Local News
Whitfield County elementary school students getting new report cards
Third-graders in all 13 Whitfield County elementary schools will come home this coming school year with detailed report cards with grades on a scale of 1 to 4 rather than the use of percentages.
The old report cards provided an overall numerical average for each subject, but the new report cards will break down the students’ latest achievements in several different categories to show how well they’ve mastered specific concepts. Math, for example, is broken down into 14 areas including addition/subtraction, division, geometric figures and data analysis.
School improvement coordinator Dee Goodwin said the new system is a response to the Georgia Performance Standards, the state curriculum that has been revamped for the past several years to focus more on what educators call “performance-based learning.” Such learning relies on activities that require a demonstration of knowledge — creating a video about Julius Caesar’s life, for example — while traditional methods focus more heavily on memorization — answering multiple-choice questions about Caesar’s life.
“These (new) concepts did not mesh with the traditional report card, and it was no longer a good fit for how we wanted to report the progress students were making,” Goodwin said.
New Hope and Beaverdale elementary schools were chosen to pilot school-wide projects using standards-based reporting for the 2006-2007 school year, and the process began in kindergarten system-wide.
The following year, it was rolled up to first grade, then second grade. This fall, it will be used in every elementary school in kindergarten through third grade.
“Standards-based report cards give much more specific information as to how a student is performing in a particular area,” Goodwin said.
The report cards show how students are performing at the end of the grading period.
“In traditional grading, several grades over the course of the grading period are averaged together, so it is difficult for a parent to really know whether or not their child made progress over time,” Goodwin said. “With standards-based reporting, the teacher looks at patterns of progress over the entire grading period, and the grade reflects whether or not the learning has been mastered at the end of the grading period.”
Goodwin said teachers tell her the new cards are more time-consuming to fill out, but they also help them better pinpoint areas in which individual students need help.
School system spokesman Eric Beavers said officials will review the report cards at the end of the school year to decide whether to implement the system in fourth grade or higher.

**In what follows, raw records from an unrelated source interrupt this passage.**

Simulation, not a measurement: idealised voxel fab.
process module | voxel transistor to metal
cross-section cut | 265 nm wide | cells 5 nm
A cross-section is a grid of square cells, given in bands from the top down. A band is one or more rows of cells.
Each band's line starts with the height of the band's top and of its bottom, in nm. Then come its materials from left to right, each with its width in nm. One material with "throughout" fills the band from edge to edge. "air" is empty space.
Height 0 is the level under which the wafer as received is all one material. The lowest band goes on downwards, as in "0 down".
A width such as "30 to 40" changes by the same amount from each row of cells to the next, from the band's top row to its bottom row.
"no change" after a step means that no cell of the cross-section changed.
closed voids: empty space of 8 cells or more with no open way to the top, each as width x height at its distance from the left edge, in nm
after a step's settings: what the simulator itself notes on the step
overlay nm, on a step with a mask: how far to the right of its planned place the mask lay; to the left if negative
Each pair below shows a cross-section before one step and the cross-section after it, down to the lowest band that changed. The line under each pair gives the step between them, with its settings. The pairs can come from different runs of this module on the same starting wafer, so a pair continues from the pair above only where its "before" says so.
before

“The Georgia Department of Education requires schools to establish 70 as the minimum passing score in grades four and up,” Beavers said. “The state board granted a waiver allowing Whitfield County Schools to use standards-based report cards up to fifth grade. Next year, all elementary schools will be using standards-based report cards in kindergarten through third grade. At the end of the year, school and district leaders will review the report cards and see what to do next.”
Beavers said parents learn about the system through open house nights, newsletters, parent conferences and other schools. Parents will have a good idea of whether their child has passing grades by looking at the report card, he said. A committee made up of the student’s teachers, parents and sometimes other administrators determines whether the child advances to the next grade.
State education department spokesman Dana Tofig said several school districts in Georgia, including Spalding and Jackson counties, have received permission to use standards-based report cards. Kindergarten uses the system statewide.
“Districts are generally using it so they can move away from the letter and number grade to move to something on how students are mastering specific standards,” Tofig said.